Kurt Vonnegut Reads ‘Breakfast of Champions’ Three Years Before Publication

Kurt Vonnegut.
Kurt Vonnegut. / Jean-Christian Bourcart/GettyImages

In April 2007, the blog of New York City’s 92nd Street Y posted a brilliant piece by Kurt Vonnegut, who had passed away just a couple of days earlier. Recorded on May 4, 1970, at the Y, Vonnegut read from an early version of his seminal novel Breakfast of Champions, three years before its publication, dropping a few f-bombs and talking briefly about adult topics (so it might not be appropriate for little ones).

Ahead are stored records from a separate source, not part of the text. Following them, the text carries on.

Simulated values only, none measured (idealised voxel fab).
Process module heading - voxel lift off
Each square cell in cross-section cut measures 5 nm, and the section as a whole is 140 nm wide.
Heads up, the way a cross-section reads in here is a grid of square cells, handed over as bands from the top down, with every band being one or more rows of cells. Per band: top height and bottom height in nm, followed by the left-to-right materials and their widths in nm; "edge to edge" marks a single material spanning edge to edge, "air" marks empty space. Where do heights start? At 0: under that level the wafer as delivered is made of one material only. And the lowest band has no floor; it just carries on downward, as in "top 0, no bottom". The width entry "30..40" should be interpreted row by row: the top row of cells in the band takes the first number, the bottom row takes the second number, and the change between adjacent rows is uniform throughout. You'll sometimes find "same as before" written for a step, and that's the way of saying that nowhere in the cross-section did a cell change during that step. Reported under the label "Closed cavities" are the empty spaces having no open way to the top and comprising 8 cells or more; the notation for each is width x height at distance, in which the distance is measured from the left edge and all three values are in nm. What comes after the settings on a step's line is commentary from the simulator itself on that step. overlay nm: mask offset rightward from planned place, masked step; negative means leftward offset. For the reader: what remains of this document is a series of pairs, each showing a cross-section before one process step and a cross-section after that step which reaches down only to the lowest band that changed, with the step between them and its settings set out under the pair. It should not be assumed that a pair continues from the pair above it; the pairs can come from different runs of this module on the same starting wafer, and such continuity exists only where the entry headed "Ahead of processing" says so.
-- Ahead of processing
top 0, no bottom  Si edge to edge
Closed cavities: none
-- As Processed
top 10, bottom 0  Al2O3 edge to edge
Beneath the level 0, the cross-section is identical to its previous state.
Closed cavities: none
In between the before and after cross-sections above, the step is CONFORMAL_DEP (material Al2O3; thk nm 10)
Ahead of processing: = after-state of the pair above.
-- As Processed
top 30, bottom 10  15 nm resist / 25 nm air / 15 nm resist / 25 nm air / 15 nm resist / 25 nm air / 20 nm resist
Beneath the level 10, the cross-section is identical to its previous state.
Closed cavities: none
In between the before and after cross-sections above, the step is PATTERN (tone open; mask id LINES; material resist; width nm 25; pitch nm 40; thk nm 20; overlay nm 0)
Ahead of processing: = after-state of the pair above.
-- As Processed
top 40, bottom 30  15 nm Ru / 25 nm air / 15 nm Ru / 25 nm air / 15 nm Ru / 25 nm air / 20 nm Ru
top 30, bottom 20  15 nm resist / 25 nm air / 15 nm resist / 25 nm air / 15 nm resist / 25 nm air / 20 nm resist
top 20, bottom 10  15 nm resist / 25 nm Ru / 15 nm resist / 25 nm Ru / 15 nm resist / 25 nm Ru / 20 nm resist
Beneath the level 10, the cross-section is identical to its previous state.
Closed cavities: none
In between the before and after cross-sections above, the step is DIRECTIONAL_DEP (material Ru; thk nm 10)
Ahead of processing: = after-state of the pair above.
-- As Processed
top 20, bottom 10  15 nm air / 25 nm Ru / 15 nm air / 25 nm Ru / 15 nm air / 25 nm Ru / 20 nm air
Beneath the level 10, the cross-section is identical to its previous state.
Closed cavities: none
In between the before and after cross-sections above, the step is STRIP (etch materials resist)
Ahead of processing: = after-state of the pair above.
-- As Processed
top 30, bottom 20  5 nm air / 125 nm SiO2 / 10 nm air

“This is a world premiere of a book called Breakfast of Champions, and not even my wife has seen it; I've simply passed the rumor around that it exists,” Vonnegut said. “So here we go. Uh, it's a novel.” Then, he began to read from the manuscript:

“My name is Dwayne Hoover and I am an experiment by the creator of the universe. I am the only creature in the entire universe who has free will. I am the only creature who has to figure out what to do next and why. Everybody else is a robot. I am pooped. I wish I were a robot too. It is perfectly exhausting having to reason all the time in a universe I never made. The experiment with me began on the planet Earth. All around me were machines who appeared to be thinking and planning and worrying as much as I was, but they were no more reasonable than the Pontiac automobiles I used to sell. No more puzzled or adaptable than the music boxes my wife Celia used to collect. Celia was a robot too ... programmed to collect music boxes, among other things.”

It goes on for about a half hour from there. It takes me back to when I saw Vonnegut speak, along with Joseph Heller and William Styron, at Florida State in the late ’90s. I asked him: “So if you were to start writing today, would you still write novels?” After asking me to repeat my question so he could hear it properly, Vonnegut replied, “Nobody reads books anymore. I’d write movies, probably. Or I don’t know, maybe not. Who cares?” He looked at Heller, who nodded. “Next question.” (You can read a few quotes from that colloquium here.)

A version of this story ran in 2009; it has been updated for 2022.